Tag Archives: novel

The Colonial Union and the Conclave discover a possible mutual enemy in A Problem of Proportion

Scalzi’s eleventh episode of The Human Division has the Conclave and Colonial Union meet in an officially unofficial backchannel discussion. Unfortunately, they’re both attacked. It seems likely that whoever set the attack wanted each side to think it was the other. While they investigate who was behind the attack, they come across some interesting finds aboard the enemy ship.

Any episode that features the Conclave is interesting because it’s a different side than that which we normally see. Not only do we get the Conclave in this episode, but we get Conclave interaction with the humans, which is always interesting. While we still don’t know who’s behind the attacks or their motivation, we’re getting closer. Now that the Conclave and Colonial Union each realize that someone is attacking both of them, I expect the tensions to rise. Of course, the fact that there are only two more episodes left in The Human Division make that even more evident! I suspect we’ll get very close if not find out directly who it is and their motivation in the next episode. If only Tuesday could come faster.

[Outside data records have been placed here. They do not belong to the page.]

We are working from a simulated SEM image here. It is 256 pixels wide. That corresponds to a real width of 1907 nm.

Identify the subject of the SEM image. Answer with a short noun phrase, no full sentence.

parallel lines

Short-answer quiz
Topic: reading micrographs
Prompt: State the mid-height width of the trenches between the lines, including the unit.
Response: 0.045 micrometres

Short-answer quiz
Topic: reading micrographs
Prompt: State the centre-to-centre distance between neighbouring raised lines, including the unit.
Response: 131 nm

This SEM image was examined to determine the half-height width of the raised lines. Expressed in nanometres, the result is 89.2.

Scalzi shows us Phoenix in This Must Be the Place

In This Must Be the Place, episode ten of Scalzi’s The Human Division, we get our first look at the human capital of Phoenix. In the Old Man’s War universe, humans are the only species that have used a planet other than their homeworld as their capital. We’ve known about Phoenix since the original novel, Old Man’s War, but This Must Be the Place is the first time we’ve seen it.

Hart Schmidt travels home on leave to Phoenix to spend a holiday with his family. We meet his politically powerful father and rich family, and through them, we see Phoenix politics. I love that we get to see so many new aspects of the universe Scalzi has created in The Human Division. The episodic nature of novel allows Scalzi to jump to different areas and show us different perspectives. We’ve been back on Earth, seen Phoenix, and listened to debates within the Conclave. These three episodes have been my favorite of the novel so far. I don’t know where Scalzi will take me next, but I’m looking forward to it.

The Human Division #9: The Observers

In Scalzi’s ninth episode of The Human Division, The Observers, some Earthling observers come aboard a Colonial Union ship and watch Abumwe handle negotiations with an alien race. Unfortunately, one of the Earthlings dies and it appears to be a murder. If they can’t figure out what happened, it could be bad for the Colonial Union.

We’re nearing the end of The Human Division with only four more episodes, and we still don’t know who’s causing all the trouble. However, there’s definitely an overarching plot, and we see it here again. This episode continues the juxtaposition of Earth and the Colonial Union, which is one of the most interesting aspects of the Old Man’s War universe. In addition, we see the continued escalation of the unknown threat. Of course, we still have a number of questions. Who would want to kill one of the Earthlings? Who posed as Earthlings and wanted to blow up the ship previously? Who killed the radio host on Earth? Who tried to set up the CDF to look like the aggressors in the first episode? I’m hoping for some basic answers to these soon so that we have a few episodes full of action. We’ll see what we get tomorrow.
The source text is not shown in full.